If your business is in trouble there’s a number of different options to look into before it’s too late. Depending on what the issues causing these problems are, you may be able to rectify them and revive your company’s fortunes. If you face difficulties paying creditors, one option is a Company Voluntary Arrangement. Though this won’t be the perfect option for everyone, if you’re facing insolvency it may just rescue your business.
Here we take a look at exactly what a CVA is, how it works and what type of situation requires a CVA.
What Is A CVA?
A CVA is an agreement between a creditor and debtor over how a debt is to be repaid. It is usually used if a company is facing insolvency and won’t be able to pay its debts as a consequence. Rather than let the company that owes them a debt collapse and begin the insolvency procedures, the creditors can try and reach a new agreement over how and when the debt will be repaid. They may agree that only a portion of the debt needs to be repaid, as this will be better than receiving none of the debt owed if the company folds, or they may extend the debt repayment period.
How Does It Work?
A CVA is overseen and administered by licensed insolvency practitioners. For example, Moorfields Corporate Recovery offer Company Voluntary Arrangements.

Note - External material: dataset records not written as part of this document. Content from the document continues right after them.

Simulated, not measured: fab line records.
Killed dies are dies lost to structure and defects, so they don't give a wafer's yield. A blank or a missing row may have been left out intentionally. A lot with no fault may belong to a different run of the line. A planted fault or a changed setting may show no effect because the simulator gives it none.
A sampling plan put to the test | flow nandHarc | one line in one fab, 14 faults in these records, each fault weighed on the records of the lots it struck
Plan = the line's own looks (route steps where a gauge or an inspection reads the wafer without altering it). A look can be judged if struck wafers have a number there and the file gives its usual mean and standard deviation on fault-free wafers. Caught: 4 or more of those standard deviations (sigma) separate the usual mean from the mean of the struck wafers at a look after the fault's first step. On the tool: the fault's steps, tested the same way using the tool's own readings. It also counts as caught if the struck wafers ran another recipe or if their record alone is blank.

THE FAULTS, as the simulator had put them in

In order to succeed they require both parties to agree to certain terms. In a number of cases, it will be proposed by a liquidator or administrator, though it is just as likely to be proposed the director of a company. The whole CVA process consists of a number of stages, including a study of the business and how it stands in the marketplace, to meetings between creditors and debtors and votes amongst shareholders.
When Do I Need a CVA?
It can often be difficult to know exactly when you should apply for a CVA and when you’re fighting a lost cause. The one essential condition for applying for a CVA is a belief that the company can be saved and be successful in the future. Without this, it doesn’t make much sense to fight for a business’ survival. It may also be the case that you’ve fallen into the situation through poor cash flow management, and your business has actually been fairly successful up until this point. In this case, it’s of great benefit to pursue a CVA arrangement and work out a way to make repayments.